There is today a general consensus among Governments and global development finance institutions alike recognizing there is no way to achieve the SDG’s and Paris Agreement infrastructure and address the energy multi trillion-dollar financing gap, without a huge increase in the scale and speed of global institutional investor allocations to infrastructure .

Championed as a global public good by the CFA Asset Owners Council (AoC) in New York, and its dedicated brain trust, the ML-IIPP framework can assist emerging and developing countries to de-risk and meet their Net Zero capital mobilisation goals. It plans to do so by introducing and enable the use of a newly designed infrastructure investment procurement regulation and framework between governments and global institutional investors for green and Net Zero infrastructure investment programmes and projects , both domestically and across borders .
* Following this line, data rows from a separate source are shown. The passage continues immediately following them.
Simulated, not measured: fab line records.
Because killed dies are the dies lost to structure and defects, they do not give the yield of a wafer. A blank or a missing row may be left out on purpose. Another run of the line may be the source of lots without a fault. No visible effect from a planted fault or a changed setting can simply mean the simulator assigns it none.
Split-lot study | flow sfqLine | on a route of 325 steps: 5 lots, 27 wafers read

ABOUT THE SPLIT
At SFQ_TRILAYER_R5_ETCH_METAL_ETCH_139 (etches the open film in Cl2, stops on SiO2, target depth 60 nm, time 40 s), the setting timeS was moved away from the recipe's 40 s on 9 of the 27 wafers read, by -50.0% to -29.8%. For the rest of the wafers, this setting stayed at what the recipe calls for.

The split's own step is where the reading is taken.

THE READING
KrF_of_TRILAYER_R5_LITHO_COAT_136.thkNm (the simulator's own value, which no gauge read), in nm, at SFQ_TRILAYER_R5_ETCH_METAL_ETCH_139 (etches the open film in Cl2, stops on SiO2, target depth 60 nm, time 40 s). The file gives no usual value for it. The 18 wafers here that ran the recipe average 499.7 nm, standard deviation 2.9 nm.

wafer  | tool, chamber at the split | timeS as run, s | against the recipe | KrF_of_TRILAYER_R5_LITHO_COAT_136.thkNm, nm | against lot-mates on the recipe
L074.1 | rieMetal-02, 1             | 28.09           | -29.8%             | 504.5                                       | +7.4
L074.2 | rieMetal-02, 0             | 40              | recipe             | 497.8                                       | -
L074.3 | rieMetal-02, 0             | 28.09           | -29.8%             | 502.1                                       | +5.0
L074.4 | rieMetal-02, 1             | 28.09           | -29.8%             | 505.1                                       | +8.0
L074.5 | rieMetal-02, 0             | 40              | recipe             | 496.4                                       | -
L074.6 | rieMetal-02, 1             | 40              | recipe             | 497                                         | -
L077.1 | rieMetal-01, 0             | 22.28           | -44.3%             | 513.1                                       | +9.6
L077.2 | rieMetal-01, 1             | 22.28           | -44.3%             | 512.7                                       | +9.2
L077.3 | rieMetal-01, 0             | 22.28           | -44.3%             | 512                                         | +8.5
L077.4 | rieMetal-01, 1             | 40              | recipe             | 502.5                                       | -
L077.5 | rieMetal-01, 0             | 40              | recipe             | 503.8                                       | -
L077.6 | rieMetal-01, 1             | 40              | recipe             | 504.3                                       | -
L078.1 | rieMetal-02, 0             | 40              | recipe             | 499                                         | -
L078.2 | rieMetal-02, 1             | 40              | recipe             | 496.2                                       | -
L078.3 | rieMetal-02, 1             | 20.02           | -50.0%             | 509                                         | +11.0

LTIIA has endorsed this initiative, as we believe the private sector has to play more of a role in economic development if emerging markets and developing economies are to contribute to the SDGs and Paris-climate agenda. Many institutional investors, though wary of the risks involved, are keen to diversify their portfolios and find new opportunities for investing in emerging markets. This is where the ML-IIPP’s initiative can move the needle and help deploy private capital at scale and speed, by fostering collaboration between investors and the public sector. It can facilitate private sector investment into infrastructure projects in line with best practice. LTIIA therefore welcomes this new tool as an opportunity to better match supply and demand for institutional investors.